Marine Vacth | The Fantasy Arrived via Horse Drawn Futurists

by Flaunt Editorial Staff

Marine Vacth | images by by Kayee Kiu | Fashion Credits: MAX MARA coat and BURBERRY turtleneck

Marine Vacth | images by by Kayee Kiu | Fashion Credits: MAX MARA coat and BURBERRY turtleneck


Marine Vacth is looking out over an expansive view of Manhattan with an air of quiet confidence. Fresh off the plane from Paris but showing no signs of jet-lag, her intriguing beauty proves to be as evident in person as it is on screen. With her roots in modeling—her most recent work being Chanel’s Cruise Season 2017-18 campaign—Vacth is adept at leveraging her natural grace, but always with an compelling complication.

She is poised and charming, fashionable in a way that is subtly underpinned with a playful androgyny, and she easily slips between French and English as she recalls her latest performance in L’Amant Double (Double Lover), which has received wide acclaim. But, she tells me, the common fantasy of becoming an actress wasn’t initially one she subscribed to. “At first when I was modeling, I didn’t want to act. Then came Young & Beautiful with François Ozon. It was during that project that I realized I wanted to continue and go further.”

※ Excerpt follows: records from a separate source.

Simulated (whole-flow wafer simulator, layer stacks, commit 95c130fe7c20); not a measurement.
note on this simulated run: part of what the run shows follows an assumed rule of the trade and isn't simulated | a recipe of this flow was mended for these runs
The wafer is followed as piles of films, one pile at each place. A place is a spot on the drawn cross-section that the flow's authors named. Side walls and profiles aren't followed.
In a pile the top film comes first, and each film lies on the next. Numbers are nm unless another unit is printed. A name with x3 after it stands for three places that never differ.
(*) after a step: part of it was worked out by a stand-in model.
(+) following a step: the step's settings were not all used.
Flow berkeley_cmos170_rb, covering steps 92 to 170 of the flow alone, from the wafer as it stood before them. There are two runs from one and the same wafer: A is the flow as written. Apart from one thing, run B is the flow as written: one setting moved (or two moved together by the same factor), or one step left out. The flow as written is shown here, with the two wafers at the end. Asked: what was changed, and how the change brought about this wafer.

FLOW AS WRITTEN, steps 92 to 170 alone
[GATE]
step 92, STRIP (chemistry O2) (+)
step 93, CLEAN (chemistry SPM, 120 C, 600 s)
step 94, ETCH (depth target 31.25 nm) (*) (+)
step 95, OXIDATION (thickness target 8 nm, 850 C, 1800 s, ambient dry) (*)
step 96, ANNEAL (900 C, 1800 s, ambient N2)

Young & Beautiful, where she plays the role of an apathetic teen courtesan who explores her life as a call girl in the depths of hotel-room trysts, put Vacth on the scene as an enterprising ingénue in the French vein of Brigitte Bardot or Romy Schneider, but with a twist—no longer a passive receptacle of the male gaze, Vacth’s character displays great power in her sexuality, and a distinctive kind of vulnerability that strongly resonates with young women facing the confusion of a world wrapped in false pretense. Her role in Double Lover revisits these themes:

“I think this movie was true to my previous film as Isabelle [Young & Beautiful]. It was a slight reference and sort of wink at that character,” she reveals. Produced by François Ozon, Double Lover is a psychosexual thriller that features Vacth as Chloé—an emotionally vulnerable woman who begins dating her psychoanalyst while becoming involved with his “double,” who claims to be his twin, and soon finding herself ensnared in a world of manipulation, lies, and dark secrets. The film opens with a haircut—one in which Chloé’s long brunette bangs are clipped into a short pixie cut. Regarding the peculiar opening scene, Vacth states, “François wasn’t sure if he was going to put it in the film or not because we did it as a test...I think it was a powerful image [that viewers needed] to understand the character.”

Throughout the film, Ozon flirts with the idea of duality in a variety of manifestations: our inner and outer selves, our often convoluted motivations, the entanglements of fantasy and reality. We are often left wondering what is real and what is imagination. Many of these themes extend into the topic of private versus public life and the complex nature of personality. It’s an idea that clearly resonates with Vacth: “We are all doubles, I think. We don’t show everything to the people we meet,” she tells me. With her latest role, she hopes to provoke audiences into taking an active approach to their viewing experience. “Whether they like the film or not, when they leave, I would like them to generate questions in their minds and to just think about it.”